Benchmarks#

Benchmarks

Per-step latency at steady state for the recipes we profile, measured on H100, GB200, and GB300, and compared against an existing implementation of the same model on the same hardware and checkpoint.

Results — autoregressive#

Per-AR-step latency at steady state, across the three devices we profile against. Each cell is the median of the AR-2-onward window (warm-up steps dropped, steady-state CUDA graph captured) of a single run on that device. Lower is better.

Recipe (runner slug)

H100 (ms)

GB200 (ms)

GB300 (ms)

Source

self-forcing-wan2.1-t2v-1.3b-taehv

344

203

171

_static/performance/self_forcing/perf-0521.md

lingbot-world-fast (4×GPU, Ulysses)

629

449

394

_static/performance/lingbot_world/perf-0521.md

Results — bidirectional#

Bidirectional recipes are treated as a single large-windowed causal rollout in FlashDreams (see each integration’s README for the full statement). Reporting per-step ms lines up the bidirectional reference with the streaming variants above. Measured on a single GPU.

Recipe (runner slug)

H100 (ms)

GB200 (ms)

GB300 (ms)

wan21-t2v-1.3b-480p

1040

441

382

Per-device profile charts

The interactive per-device profiling charts on each model page (e.g. Self-Forcing, LingBot-World, Wan2.1) read from the same per-recipe markdown files under _static/performance/ as the tables above.
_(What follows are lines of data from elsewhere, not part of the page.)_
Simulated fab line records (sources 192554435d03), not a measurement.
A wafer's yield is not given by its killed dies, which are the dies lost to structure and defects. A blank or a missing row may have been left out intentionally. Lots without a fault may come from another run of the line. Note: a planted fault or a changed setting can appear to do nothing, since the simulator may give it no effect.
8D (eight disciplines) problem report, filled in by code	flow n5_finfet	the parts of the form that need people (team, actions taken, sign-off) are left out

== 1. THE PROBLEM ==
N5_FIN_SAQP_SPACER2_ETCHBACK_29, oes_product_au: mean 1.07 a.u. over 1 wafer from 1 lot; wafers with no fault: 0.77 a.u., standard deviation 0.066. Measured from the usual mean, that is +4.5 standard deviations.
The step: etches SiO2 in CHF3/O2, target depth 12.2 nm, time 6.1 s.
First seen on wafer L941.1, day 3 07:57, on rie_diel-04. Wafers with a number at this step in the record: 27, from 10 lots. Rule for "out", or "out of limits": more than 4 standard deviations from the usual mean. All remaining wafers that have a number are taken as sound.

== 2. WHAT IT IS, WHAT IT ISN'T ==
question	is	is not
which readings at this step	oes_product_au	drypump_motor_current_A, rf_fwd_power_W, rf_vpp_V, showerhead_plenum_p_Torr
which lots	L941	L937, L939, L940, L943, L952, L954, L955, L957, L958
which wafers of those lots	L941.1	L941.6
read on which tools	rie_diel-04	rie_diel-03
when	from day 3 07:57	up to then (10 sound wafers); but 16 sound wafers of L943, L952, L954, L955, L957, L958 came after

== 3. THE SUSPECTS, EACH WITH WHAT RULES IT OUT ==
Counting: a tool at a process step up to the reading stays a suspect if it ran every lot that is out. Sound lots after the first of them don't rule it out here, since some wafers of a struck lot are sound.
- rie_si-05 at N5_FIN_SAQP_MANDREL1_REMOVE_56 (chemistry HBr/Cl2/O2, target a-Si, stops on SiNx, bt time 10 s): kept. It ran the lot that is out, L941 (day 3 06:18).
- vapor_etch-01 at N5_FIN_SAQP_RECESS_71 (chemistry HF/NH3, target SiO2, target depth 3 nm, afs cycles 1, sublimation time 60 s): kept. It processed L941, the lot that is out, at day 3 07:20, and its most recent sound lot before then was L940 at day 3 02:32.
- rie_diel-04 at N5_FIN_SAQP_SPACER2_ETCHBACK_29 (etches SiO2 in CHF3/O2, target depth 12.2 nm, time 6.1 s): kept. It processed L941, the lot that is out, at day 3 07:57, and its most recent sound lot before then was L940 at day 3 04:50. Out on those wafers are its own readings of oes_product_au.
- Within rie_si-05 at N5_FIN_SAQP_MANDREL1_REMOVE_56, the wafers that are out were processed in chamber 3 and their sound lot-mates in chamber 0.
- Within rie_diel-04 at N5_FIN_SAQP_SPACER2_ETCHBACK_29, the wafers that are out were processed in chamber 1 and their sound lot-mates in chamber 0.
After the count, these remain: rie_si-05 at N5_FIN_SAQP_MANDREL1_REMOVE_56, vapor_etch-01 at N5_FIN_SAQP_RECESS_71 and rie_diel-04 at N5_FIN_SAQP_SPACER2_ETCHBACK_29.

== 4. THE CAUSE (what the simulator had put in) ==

Results — super-resolution#

FlashVSR is a streaming video super-resolution recipe, so its latency scales with output resolution rather than autoregressive step count and is reported per scene. Measured on GB200, FlashDreams against the official FlashVSR runner; source _static/performance/flashvsr/perf-0527.md. Lower is better.

Scene (resolution)

FlashDreams (ms)

Official (ms)

384×384

74.7

130.5

672×384

114.5

235.7

384×672

111.2

181.3

640×480

132.5

255.7

768×416

135.5

215.9

1280×704

372.5

528.2

Versus upstream#

The FlashDreams runner calls the same model code paths as the upstream library it integrates with, but in a different inference environment: KV caches managed by flashdreams.infra, ring attention provided by flashdreams.core, and a CUDA graph captured per recipe. For an apples-to-apples comparison, both sides are forced to the cuDNN attention backend under matched runtime settings. Lower is better; a ratio greater than 1 means FlashDreams is faster.

Recipe (runner slug)

GPU

Upstream (ms)

FlashDreams (ms)

Ratio

Baseline

self-forcing-wan2.1-t2v-1.3b-taehv

H100

432

344

1.26×

Official Self-Forcing runner

self-forcing-wan2.1-t2v-1.3b-taehv

GB200

350

203

1.72×

Official Self-Forcing runner

self-forcing-wan2.1-t2v-1.3b-taehv

GB300

251

171

1.47×

Official Self-Forcing runner

self-forcing-wan2.1-t2v-1.3b-taehv

GB300

362

171

2.12×

FastVideo runner (landing-page hero)

lingbot-world-fast (4×GPU)

H100

1950

629

3.10×

Official LingBot-World runner

lingbot-world-fast (4×GPU)

GB200

1113

449

2.48×

Official LingBot-World runner

wan21-t2v-1.3b-480p

GB300

534

382

1.40×

FastVideo runner (landing-page hero)

wan21-t2v-1.3b-480p

H100

1290

1040

1.24×

FastVideo runner

Supported models#

The benchmarks above cover the recipes currently in the profiled corpus. Streaming and autoregressive recipes emit per-AR-step output and target sub-second steady-state step latency once the CUDA graph is captured; bidirectional recipes emit one end-to-end output per invocation and serve as the parity reference for the streaming variants. Each tile links to the recipe’s page, which carries the canonical invocation, the checkpoint source, and the per-recipe knobs.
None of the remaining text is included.